We identify 6 elements in Chinese language, these elements are key parts in applications. These elements are (as shown in Figure 1)
![]() Figure 1. Key Elements of Chinese Language |
ZuYin | BoPoMoFo symbols |
Yin | a meaningful pronunciation | |
Zhi | a Chinese character | |
Tsi | a Chinese word | |
TsiYin | compound of Yin for a Tsi | |
Chu | a sentence |
Table 1 is a list of potential softwares that may require each of the elements:
ZuYin | computer aided education, input method engine |
Yin | input method engine, speaking, voice recognition |
Zhi | input method engine, word processing |
Tsi | input method engine, word processing, checker |
TsiYin | speaking, voice recognition |
Chu | word processor |
With libtabe, an application enables the knowledge of processing each element, and conversion between them. For example, an application can query a single character or a word frequency by calling a function provided by libtabe, query a single character or a word's pronunciation and reverse lookup. The complexity of processing each element increase from left to right, from top to bottom in Figure 1.
Figure 2 depicts the basic architecture of libtabe. The solid line with one-way arrow means there's a strong relationship and can be converted. All the conversions are supported by libtabe. Detailed explanations on how the conversion are done can be found in Conversion Functions section.
Despite of those elements and conversion functions, there're 3 tables and 1 database have been implemented in libtabe. Two out of the three tables are used by conversion functions, the other one is used to provide character frequency. The Tsi database provides more than 140,000 word, including the pronunciation, frequency. We planned to add some more tables and databases if they are appropriate and useful. They are shown in Figure 3.
There're eleven conversion functions in the basic architecture. Each of them is responsible for converting from one element to another. Applications frequently do conversion between elements to make use of the underlying semantics of language.

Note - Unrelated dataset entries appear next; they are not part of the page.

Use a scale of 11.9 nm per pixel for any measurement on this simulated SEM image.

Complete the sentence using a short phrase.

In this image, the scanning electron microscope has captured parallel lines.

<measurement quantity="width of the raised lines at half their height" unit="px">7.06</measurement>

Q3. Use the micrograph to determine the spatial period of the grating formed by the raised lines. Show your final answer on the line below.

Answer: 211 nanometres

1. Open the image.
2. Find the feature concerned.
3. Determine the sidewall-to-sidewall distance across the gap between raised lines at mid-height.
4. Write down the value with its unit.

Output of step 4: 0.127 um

Number | From | To | Description |
1 | ZuYin | Yin | encoding |
2 | Yin | ZuYin | decoding |
3 | Yin | TsiYin | concatenation |
4 | TsiYin | Yin | decoupling |
5 | Yin | Zhi | table lookup (1-to-many) |
6 | Zhi | Yin | table lookup (1-to-many) |
7 | TsiYin | Tsi | database query (1-to-many) |
8 | Tsi | TsiYin | database query (1-to-many) |
9 | Zhi | Tsi | concatenation |
10 | Tsi | Zhi | decoupling |
11 | Chu | Tsi | word segmentation |
Functions 3, 4, 9, 10 are trivial ones, because of the underlying elements are all fixed length. "BoPoMoFo system and encoding in libtabe" provides useful information about conversion functions 1 and 2.